John Isner struggled for nearly three hours as he held off good friend and doubles partner James Blake 7-6 (10/8), 6-7 (3/7), 7-5 on Wednesday to reach the quarterfinals of the ATP Atlanta Championships.
Isner piled on 30 aces in his battle, which looked to be shaping up as a straight-sets stroll when he led by a set and 4-1.
Blake, however, had other ideas and made his Florida neighbor fight for the win.
Isner, the third seed who finished runner-up here last year to Mardy Fish, finally secured victory after a break in the penultimate game of the third set, holding his own serve to finish it out.
"There are no secrets when James and I play," Isner said. "I drive my golf cart to his house pretty much every day. We practise with each other all the time so I know him well.
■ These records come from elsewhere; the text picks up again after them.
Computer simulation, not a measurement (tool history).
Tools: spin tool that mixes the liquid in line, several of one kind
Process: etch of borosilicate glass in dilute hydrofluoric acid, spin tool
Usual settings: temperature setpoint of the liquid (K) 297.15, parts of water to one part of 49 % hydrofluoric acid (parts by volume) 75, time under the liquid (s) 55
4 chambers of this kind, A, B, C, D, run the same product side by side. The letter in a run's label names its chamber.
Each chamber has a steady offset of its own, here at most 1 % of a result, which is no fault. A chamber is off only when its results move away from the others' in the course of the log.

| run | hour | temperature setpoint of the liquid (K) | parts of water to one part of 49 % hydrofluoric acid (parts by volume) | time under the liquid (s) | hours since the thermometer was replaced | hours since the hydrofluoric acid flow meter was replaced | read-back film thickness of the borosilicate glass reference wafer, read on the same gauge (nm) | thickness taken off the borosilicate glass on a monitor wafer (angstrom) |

"It came down to a few points here and there."
Isner will face off on Friday against Taiwan's Lu Yen-hsun, who rallied to beat Bosnian-born Australian Marinko Matosevic 3-6, 6-1, 6-2.
South African second seed Kevin Anderson continued the best season of his career, downing Michael Russell 6-1, 7-5.
He will play Friday against Gilles Muller of Luxembourg, who notched 15 aces in a 7-6 (8/6), 2-6, 6-2 victory over Robby Ginepri, who is trying to come back from the broken elbow he suffered in a mountain bike crash last year.
Anderson, 25 and ranked ranked 34th in the world, won a title on home turf in Johannesburg this season. Against Russell he needed less than 90 minutes to book his sixth quarter-final of 2011.
"This season is the result of a lot of hard work," said Anderson, who has climbed some 100 spots in the world rankings in the last 18 months and captured his first career title.
"I'm clearer on how I want to be playing. I've learned a lot playing higher-ranked opponents.
"I now have more belief no matter who is on the other side of the net. I'm working on movement, coming to the net more and trying to dictate. I want to do everything possible to allow myself to play my best tennis."
Anderson's big serve produced 10 aces as he broke Russell four times while dropping his own serve once.
The steamy summer conditions did not make life any easier for Anderson.
But the weather was cool compared to the scorching temperatures of last years's inaugural edition.
"It was definitely more comfortable today than last year. But the heat is still there and you have to manage yourself."